Tuesday, August 28, 2012

K9

sobbing quietly in this early morning..it is calm, yet deeply painful. 
humming to the sounds of chimes ringing for her, rhythmically and sweetly.

Vylette turns 9 months today. what a big big girl she would be. but i really have no idea. i feel her slipping away physically. yet mentally completely there.
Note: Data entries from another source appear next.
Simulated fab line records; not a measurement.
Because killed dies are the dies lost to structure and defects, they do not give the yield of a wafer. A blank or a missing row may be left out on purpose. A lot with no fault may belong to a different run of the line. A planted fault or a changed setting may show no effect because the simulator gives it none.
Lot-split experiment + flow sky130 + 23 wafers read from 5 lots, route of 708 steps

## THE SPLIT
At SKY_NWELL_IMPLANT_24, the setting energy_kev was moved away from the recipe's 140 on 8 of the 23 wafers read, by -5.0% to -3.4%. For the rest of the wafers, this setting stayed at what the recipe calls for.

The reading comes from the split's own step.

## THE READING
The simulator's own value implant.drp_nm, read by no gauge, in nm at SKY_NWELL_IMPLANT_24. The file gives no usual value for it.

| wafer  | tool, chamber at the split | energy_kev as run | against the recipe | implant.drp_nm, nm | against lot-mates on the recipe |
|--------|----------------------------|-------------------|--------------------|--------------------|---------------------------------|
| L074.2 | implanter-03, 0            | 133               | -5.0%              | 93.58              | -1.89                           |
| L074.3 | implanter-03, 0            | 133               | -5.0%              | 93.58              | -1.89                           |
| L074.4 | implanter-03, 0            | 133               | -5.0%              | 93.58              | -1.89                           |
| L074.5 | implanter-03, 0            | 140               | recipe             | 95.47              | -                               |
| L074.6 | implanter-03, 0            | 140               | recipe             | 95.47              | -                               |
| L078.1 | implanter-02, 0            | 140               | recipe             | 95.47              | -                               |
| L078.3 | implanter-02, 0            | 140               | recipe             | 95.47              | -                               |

an image of RAW TRUTH this morning.. just cuz.

Monday, August 27, 2012

9 Months.

"it was 
9 months since i grew you
now its
9 months since i knew you.
instead of coos and cries
i see pretty butterflies
and 
clouds floating in the sky
making shapes as you pass by...
i know
now you're living through me,
but i really wish you knew me."






August 28, 2012.
9 months old. 
Vylette Moon <3 
My Love Always.

Sunday, August 19, 2012

sick sick sick

I'm feeling sick
im forgetting how to eat
a salad a day makes me feel complete
i do remember how to lay on the floor
and want to abandon all thought and all pain
i wake up each morning and wish
my life wasn't the same.

i feel like I'm stuck in the movie groundhogs day
i can do whatever and say whatever and make whatever
but i always wake up again into the same day
nothing changes
nothings grows
just me and a pile of yarn
the only way i know days have passed
is in the creations that i make
marking the days
marking the moments
of my life, incomplete.

how do my feet still work? i often wonder
how do i function?
lately i feel a breakdown on the horizon
the Fall is drawing near

Vylette would be 1 year
her fate made much more clear
and then the years start to pile on more and more
until I'm frail and old and still missing my precious baby.
but spending allll those years creating beauty in her name
and telling her story of how she was wronged.
these women CANNOT go on.
this center simply CANNOT be.
no real love for women.
no real care for Mommies.

Babies need a louder voice
since they cannot speak for themselves
i will Gladly be one.
----------

i hope they haunt you in your dreams with their Sweet Angelic-ness
something YOU, yes YOU, could never POSESS
a "Midwife" to the masses, but a complete and utter MESS
may your guilt eat you ALIVE. may your misery PROGRESS.